How to detect pdfs without text layer in Finder (perhaps OT)

Hi all,

I am unsure if this is on topic or not but here goes: I have lots of pdfs that I collect in a dedicated folder in the Finder. Depending on whether or not this pdf has a text layer or not, I will proceed differently: import into reference managing program (sente) directly or OCR first. Importing pdfs without text layer is possible, however, my workflow heavily depends on my references being searchable, hence I would like to avoid importing pdfs without text layer.

Can any of you think of a way to do automate this decision and perhaps have pdfs with/without text layer into different subfolders in Finder? I have tried but unsuccessfully so far.

Many thanks

PS: Eventually, the renamed pdfs for which I have al the bibiographical information will be indexed by Devonthink Pro which also knows whether the pdf has a text layer. For various reasons I would like to tackle this problem earlier in my workflow, namely, prior to indexing by DTP.

The only ideas coming to my mind were Preview (not scriptable) and Image Events scripting (doesn’t return the desired property). Therefore it’s probably impossible without third-party solutions.

thanks for your judgment albeit pessimistic. At least I haven’t overlooked something glaringly obvious.

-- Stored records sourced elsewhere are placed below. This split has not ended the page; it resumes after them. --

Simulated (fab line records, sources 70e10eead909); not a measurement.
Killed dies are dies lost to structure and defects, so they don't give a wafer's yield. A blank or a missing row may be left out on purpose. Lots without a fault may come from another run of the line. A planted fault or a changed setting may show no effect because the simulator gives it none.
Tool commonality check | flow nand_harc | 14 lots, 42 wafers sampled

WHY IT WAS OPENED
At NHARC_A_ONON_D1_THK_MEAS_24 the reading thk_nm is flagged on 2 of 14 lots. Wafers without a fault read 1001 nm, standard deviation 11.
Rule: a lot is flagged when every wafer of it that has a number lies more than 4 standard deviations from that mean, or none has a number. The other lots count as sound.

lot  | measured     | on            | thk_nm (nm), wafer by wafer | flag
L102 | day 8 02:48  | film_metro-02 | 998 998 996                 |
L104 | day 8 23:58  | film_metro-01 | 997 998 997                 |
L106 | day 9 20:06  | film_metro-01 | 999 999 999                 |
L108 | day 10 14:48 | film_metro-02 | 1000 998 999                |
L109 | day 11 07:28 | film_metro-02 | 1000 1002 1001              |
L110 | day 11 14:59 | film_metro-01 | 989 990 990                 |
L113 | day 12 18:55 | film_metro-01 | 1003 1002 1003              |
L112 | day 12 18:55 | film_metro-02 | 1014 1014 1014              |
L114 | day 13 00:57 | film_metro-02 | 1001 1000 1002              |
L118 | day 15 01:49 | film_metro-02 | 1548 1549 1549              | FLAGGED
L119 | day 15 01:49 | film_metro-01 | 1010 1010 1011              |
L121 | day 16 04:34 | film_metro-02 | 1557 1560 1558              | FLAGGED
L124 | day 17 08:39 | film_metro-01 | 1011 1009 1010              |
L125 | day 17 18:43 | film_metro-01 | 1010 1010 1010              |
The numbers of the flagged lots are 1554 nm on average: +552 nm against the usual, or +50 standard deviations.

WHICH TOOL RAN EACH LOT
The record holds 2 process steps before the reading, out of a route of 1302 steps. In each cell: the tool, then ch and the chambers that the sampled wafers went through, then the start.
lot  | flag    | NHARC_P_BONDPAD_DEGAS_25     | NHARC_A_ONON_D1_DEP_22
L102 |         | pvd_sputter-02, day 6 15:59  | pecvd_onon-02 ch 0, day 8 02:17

Can you think of any solution (Apple script, third party program etc) that might return the value I am interested in? The problem is very real for me and a solution might save me a lot of tedious and error prone work.


PS: How does DTP get the info then? It can apparently tell “PDF” from “PDF+Text”

One solution is to let DEVONthink Pro index the file. Then check if the “word count” property is >0 and finally delete the record again.